Silver Teapot

Morocco, 1994

During a Q&A at a travel writers’ conference I was asked which interview, in the course of my career, had been my favorite. It was a tough question. Over the years I’ve been privileged to interview many brilliant and strange people, from Buzz Aldrin to Grace Slick. But the interview that came to mind—the one that moved me most deeply—was my 1994 encounter with the Morocco-based writer and composer Paul Bowles.

My meeting with Bowles seemed fated. Striding up to the desk at the tourist bureau in Tangiers, Id announced my desire to meet the author of The Sheltering Sky. The clerk regarded me with amusement; it was probably his 10th such request that week. Then a voice piped up behind me. A taxi driver wearing a white djellaba and red fez said he knew where Bowles lived. Honestly? “Honestly.” Off we sped along the boulevards of Tangiers. He pulled up at a weathered apartment building, and told me the room #.

Sheepishly, I knocked on the door. The large male housekeeper who appeared was off-putting: Bowles was not to be disturbed. “I just want to convey my respect and gratitude,” I replied. The man harrumphed. “Wait,” he said, and closed the door. A moment later he reappeared: “Mr. Bowles will see you for five minutes.”

I found Bowles sitting up in bed, a lit kiff cigarette smoking in an ashtray amidst a riot of pill bottles upon his nightstand. He held out a papery hand. “I hope you didn’t come to meet one of the last Beat writers,” he warned me.

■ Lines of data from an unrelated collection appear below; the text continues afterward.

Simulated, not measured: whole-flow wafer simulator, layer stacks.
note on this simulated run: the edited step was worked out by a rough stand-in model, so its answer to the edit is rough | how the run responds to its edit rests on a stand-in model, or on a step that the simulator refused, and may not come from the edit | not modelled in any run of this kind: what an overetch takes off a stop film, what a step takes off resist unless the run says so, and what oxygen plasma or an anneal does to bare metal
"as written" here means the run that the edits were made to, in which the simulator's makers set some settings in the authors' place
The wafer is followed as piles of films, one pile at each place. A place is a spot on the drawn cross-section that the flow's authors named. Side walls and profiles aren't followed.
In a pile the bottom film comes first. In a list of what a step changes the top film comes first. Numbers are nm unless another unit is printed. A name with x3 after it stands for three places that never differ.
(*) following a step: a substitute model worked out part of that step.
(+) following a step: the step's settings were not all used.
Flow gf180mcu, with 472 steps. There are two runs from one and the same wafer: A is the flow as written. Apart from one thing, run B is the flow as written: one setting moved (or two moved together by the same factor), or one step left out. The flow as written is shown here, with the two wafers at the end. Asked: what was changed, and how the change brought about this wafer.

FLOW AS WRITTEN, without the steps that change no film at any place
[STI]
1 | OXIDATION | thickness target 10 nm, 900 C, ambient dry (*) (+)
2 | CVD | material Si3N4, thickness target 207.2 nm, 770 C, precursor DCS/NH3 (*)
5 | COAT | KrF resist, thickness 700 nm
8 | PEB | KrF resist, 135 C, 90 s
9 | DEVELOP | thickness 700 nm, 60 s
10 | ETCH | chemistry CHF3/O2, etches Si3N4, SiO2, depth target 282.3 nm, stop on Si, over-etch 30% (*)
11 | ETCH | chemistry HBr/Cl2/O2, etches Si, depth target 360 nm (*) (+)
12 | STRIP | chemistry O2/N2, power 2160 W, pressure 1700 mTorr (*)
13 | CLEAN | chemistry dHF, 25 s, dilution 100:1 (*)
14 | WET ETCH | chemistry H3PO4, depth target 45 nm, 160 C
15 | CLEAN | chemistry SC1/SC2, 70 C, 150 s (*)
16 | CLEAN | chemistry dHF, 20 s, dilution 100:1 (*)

“You were never a Beat writer,” I countered. “You were much far too literary.”

“Sit down,” Bowles commanded, nodding toward the end of the bed.

The housekeeper brought in small pot of tea. We talked for hours, well into the evening—about writing, music, Morocco, travel, the future, old age, death…Bowles even questioned me about my habitual nail-biting: “It’s surely not about hunger,” he noted. When the sky grew dark, I regretfully took my leave. Bowles wrote down his address, and asked that I stay in touch.

“Thank you for your timeand for your friendship,” I said.

“It was easy,” he replied. To this day, I have never heard sweeter words.

Exiting the building a few moments later, I had to laugh: My taxi driver was waiting for me at the curb, the meter still running.